Development - UCLOrengoGroup/cath-tools GitHub Wiki

Development

This page contains extra information that may be useful for anyone working on the development of cath-tools. For information on how to set up a standard build of the code, see Build.

To Do

rapidjson

Clang's UndefinedBehaviorSanitizer reports during a run of build-test:

../rapidjson/include/rapidjson/internal/stack.h:117:13: runtime error: applying non-zero offset 16 to null pointer

SUMMARY: UndefinedBehaviorSanitizer: undefined-behavior ../rapidjson/include/rapidjson/internal/stack.h:117:13 in 
../rapidjson/include/rapidjson/internal/stack.h:117:13: runtime error: applying non-zero offset 1 to null pointer

This smells like genuine UB (ie like ubsan's report is a true-positive).

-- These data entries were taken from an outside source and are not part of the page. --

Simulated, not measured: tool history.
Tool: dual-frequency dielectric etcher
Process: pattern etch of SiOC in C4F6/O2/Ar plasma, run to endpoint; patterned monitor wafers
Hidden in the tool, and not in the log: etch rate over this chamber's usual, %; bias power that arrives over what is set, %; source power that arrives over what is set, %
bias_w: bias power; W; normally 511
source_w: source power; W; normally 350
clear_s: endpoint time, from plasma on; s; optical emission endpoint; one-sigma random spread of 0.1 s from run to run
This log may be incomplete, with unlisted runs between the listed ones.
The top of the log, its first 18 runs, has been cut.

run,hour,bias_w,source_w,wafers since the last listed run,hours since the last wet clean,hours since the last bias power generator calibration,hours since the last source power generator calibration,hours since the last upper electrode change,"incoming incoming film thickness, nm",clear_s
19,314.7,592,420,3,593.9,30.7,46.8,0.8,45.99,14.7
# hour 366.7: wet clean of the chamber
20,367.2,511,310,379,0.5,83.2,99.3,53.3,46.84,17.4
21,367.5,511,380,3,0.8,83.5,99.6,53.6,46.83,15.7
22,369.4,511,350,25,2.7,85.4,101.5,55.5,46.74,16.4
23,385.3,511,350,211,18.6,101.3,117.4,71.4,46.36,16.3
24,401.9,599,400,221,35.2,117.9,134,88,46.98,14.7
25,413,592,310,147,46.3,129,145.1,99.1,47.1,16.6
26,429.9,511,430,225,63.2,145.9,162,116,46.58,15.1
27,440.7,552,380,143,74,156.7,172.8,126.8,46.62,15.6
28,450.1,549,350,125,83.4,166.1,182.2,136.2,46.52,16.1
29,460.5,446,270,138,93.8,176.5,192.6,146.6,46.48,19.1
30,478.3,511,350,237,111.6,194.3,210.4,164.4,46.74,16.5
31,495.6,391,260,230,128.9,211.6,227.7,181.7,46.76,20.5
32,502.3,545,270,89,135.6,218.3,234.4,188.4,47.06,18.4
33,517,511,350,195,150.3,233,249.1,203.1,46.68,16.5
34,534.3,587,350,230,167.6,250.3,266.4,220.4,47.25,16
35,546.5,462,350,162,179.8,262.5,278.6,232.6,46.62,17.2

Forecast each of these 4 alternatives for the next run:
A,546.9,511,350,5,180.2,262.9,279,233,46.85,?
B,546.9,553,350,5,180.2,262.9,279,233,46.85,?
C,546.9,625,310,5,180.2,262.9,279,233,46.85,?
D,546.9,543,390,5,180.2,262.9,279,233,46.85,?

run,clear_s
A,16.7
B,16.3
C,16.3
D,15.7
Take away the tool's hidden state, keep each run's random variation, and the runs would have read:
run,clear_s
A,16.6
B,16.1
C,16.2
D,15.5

It seems this area of code has been updated in more recent versions of rapidjson so this may have been fixed. It would be good to upgrade. Perhaps via Conan? Or perhaps move to "JSON for Modern C++ version", though that would probably involve more work.

Doxygen Code Documentation

Much of the code is documented inline with Doxygen. To view it, install doxygen, run doxygen in the cath-tools root directory and then view doxygen_documentation/html/index.html in a browser.

Compiling Multiple Versions (release/relwithdebinfo/debug)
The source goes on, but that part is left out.